Wilcoxon rank sum test with continuity correction
data: len by supp
W = 575.5, p-value = 0.06449
alternative hypothesis: true location shift is not equal to 0
This test compares the median tooth lengths between groups given ascorbic acid (VC) and orange juice (OJ) without assuming the data are normally distributed.
For comparing the effects of different dose levels (0.5, 1, and 2 mg/day) on tooth length, you can use the Kruskal-Wallis test.
kruskal.test(len ~ dose, data = ToothGrowth)
Kruskal-Wallis rank sum test
data: len by dose
Kruskal-Wallis chi-squared = 40.669, df = 2, p-value = 1.475e-09
This test is an extension of the Mann-Whitney U test for more than two groups. It compares the median tooth lengths across different dose levels without assuming normal distribution.
If your data structure included paired observations (which the ToothGrowth dataset does not inherently have, but could if measuring tooth length before and after treatment within the same subjects), you would use the Wilcoxon signed-rank test.
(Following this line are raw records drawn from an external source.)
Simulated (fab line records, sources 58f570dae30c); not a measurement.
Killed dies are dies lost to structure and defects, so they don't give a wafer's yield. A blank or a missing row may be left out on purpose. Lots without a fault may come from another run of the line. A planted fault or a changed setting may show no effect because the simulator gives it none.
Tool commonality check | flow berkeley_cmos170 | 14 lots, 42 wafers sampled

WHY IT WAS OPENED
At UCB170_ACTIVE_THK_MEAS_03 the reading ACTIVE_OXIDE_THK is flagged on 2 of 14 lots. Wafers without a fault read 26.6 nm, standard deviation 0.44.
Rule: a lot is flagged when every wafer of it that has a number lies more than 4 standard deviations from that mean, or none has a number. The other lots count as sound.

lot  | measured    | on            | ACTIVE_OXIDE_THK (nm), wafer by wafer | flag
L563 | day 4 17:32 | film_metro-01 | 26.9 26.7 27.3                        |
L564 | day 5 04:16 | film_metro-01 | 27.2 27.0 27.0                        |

# Hypothetical example if you had pre- and post-treatment measurements
#wilcox.test(preTreatmentLengths, postTreatmentLengths, paired = TRUE)
This test compares the median of the paired differences to zero, suitable for before-after studies or matched pairs.
While non-parametric tests do not assume normality, they still have assumptions (e.g., independence of observations). Always ensure these assumptions are met before proceeding. Additionally, non-parametric tests generally compare medians rather than means, so interpret your results accordingly.
The faithful
dataset comprises 272 observations of Old Faithful geyser in Yellowstone National Park, featuring:
eruptions
: Duration of eruptions (minutes).waiting
: Waiting time until the next eruption (minutes).data("faithful")
summary(faithful)
hist(faithful$eruptions, breaks = 20, main = "Eruption Duration", xlab = "Duration (minutes)")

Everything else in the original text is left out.